The police came out and arrested a lot of students and the principal dismissed school. But we didn’t give up and eventually we made it work. The faith community embraced desegregation. So did many high-level business people, who put their children in the public schools. The community came together, although some were still against it.

Why did we want Black children to go to school with White children? I never thought sitting next to a White child was going to make you learn, but resources follow White children, not poor Black children.

Under the ruling, the faculty was integrated and so were the sports teams. Some classes were still mostly White or mostly Black, but before, Black high schools didn’t have high-level science at all, so at least now the Black students had some exposure.

In those days, we were full of hope that Black and White children would go to school together and together build a better, stronger future.

But in 2002, a new and very different Supreme Court ended our desegregation plan. I was involved again—I was no longer teaching, but I had been elected to the school board. This time, the majority of the board was for keeping desegregation, but the Court said no.

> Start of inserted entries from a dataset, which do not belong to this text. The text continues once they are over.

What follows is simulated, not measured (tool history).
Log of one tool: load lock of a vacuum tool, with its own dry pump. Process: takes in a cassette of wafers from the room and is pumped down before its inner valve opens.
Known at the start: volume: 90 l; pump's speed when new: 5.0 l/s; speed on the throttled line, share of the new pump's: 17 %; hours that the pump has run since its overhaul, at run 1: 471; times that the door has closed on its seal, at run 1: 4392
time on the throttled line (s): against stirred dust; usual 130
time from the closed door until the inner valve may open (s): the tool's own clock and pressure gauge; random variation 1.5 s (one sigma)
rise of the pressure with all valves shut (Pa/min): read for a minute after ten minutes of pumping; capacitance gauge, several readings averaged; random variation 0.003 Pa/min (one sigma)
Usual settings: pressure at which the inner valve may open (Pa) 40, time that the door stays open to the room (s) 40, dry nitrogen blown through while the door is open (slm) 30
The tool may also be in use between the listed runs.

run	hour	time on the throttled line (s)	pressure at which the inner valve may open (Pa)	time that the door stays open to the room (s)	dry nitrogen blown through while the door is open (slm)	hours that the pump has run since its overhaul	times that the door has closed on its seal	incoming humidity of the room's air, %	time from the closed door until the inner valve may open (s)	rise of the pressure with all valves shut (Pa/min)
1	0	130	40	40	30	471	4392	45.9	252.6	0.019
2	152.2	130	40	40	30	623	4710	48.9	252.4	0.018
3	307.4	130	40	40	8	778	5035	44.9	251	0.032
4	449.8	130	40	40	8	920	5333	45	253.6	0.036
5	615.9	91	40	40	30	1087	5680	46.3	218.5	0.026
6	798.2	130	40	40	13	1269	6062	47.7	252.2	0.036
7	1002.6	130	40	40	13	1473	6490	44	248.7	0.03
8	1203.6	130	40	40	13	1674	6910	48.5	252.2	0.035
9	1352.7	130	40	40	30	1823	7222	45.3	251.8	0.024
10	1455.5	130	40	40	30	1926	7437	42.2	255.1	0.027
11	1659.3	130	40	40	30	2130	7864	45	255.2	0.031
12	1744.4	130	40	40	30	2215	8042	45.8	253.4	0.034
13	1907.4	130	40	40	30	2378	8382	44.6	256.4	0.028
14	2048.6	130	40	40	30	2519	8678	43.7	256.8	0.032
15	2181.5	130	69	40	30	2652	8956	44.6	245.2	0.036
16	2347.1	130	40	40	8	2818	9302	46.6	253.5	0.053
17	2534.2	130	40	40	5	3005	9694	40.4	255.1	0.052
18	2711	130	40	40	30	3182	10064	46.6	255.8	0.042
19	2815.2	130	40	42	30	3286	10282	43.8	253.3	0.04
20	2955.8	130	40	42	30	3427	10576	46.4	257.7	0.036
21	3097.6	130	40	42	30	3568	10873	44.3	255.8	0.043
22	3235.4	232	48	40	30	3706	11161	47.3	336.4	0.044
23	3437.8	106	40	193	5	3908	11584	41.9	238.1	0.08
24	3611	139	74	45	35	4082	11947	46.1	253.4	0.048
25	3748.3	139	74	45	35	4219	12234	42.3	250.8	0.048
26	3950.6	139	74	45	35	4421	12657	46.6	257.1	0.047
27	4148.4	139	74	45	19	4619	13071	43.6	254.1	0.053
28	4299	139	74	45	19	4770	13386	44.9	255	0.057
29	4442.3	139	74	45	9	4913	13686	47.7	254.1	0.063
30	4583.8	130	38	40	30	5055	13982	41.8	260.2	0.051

Today, our schools in Charlotte are becoming more segregated, and most of the high-level business people have their children in private schools. On the school board, we’re trying to keep things as equitable as we can—for example, trying to get more experienced teachers to work in the high-poverty schools.

We can’t give up on public schools. Their doors are open. They give everybody a chance to get an education. And because of that, they are the salvation of democracy, the lifeblood of America.

Vilma Leake, a member of the Charlotte-Mecklenburg Board of Education, is former president of the Charlotte-Mecklenburg Association of Educators.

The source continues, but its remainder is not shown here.